Page MenuHomePhabricator

Logstash is overwhelmed
Open, MediumPublic

Description

logstash-k8s indexes have nearly quadrupled in size since 60d ago leading to curator forcemerge failures and running out of space on the ssd hosts.

Screenshot from 2025-03-27 16-33-07.png (370×1 px, 67 KB)

X-Axis is day, Y-Axis is in GB

Details

Related Changes in Gerrit:
SubjectRepoBranchLines +/-
operations/puppetproduction+36 -0
operations/puppetproduction+2 -2
operations/puppetproduction+5 -0
operations/puppetproduction+47 -0
operations/puppetproduction+8 -0
operations/puppetproduction+5 -0
operations/puppetproduction+61 -0
operations/puppetproduction+36 -2
operations/puppetproduction+8 -7
operations/puppetproduction+50 -0
operations/puppetproduction+78 -1
operations/puppetproduction+3 -6
operations/puppetproduction+1 -1
operations/puppetproduction+1 -1
operations/puppetproduction+7 -0
operations/puppetproduction+9 -2
operations/puppetproduction+9 -0
operations/puppetproduction+1 -1
operations/puppetproduction+2 -2
operations/puppetproduction+8 -0
operations/puppetproduction+55 -125
operations/puppetproduction+20 -17
operations/deployment-chartsmaster+3 -0
Show related patches Customize query in gerrit

Event Timeline

There are a very large number of changes, so older changes are hidden. Show Older Changes

First suspect is kubernetes.container_name:"production-ratelimit" generating debug logs at around 1500/sec.

colewhite updated the task description. (Show Details)
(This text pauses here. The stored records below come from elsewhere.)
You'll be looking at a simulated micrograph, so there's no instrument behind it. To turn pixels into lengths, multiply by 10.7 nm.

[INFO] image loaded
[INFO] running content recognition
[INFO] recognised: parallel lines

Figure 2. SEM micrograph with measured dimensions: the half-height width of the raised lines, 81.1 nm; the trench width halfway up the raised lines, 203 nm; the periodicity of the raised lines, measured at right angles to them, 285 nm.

Change #1131777 had a related patch set uploaded (by Clément Goubert; author: Clément Goubert):

[operations/deployment-charts@master] api-gateway: Lower ratelimit log level

https://gerrit.wikimedia.org/r/1131777

Change #1131777 merged by jenkins-bot:

[operations/deployment-charts@master] api-gateway: Lower ratelimit log level

https://gerrit.wikimedia.org/r/1131777

colewhite changed the task status from In Progress to Open.Mar 27 2025, 5:10 PM
colewhite lowered the priority of this task from High to Medium.

Log volume is down quite a bit since raising the production-ratelimit log level filter. Will check back in on this in a few days to re-evaluate in case there are other applications doing the same thing.

Checking back today, istio-ingressgateway is logging about 1000/logs/sec these days.

istio-ingressgateway was last discussed in July 2023, during its early stages. I think its time for another look as istio-ingressgateway is solidly half of all logs we get via kubernetes.

@elukey would it be reasonable to either reduce the number of istio-ingressgateway logs stored either via sampling or can we implement reduced retention to less than 90d? Either way is reasonably easy to accomplish.

Spoke too soon about istio - they're not in the k8s indexes!

The biggest contributor to the logstash-k8s indexes now is revertrisk-language-agnostic-predictor-default-00025 at more than half of all logs from k8s at ~378/logs/sec (~32 million per day).

We'll check back in next week to see if the index size is overall back to within reasonable.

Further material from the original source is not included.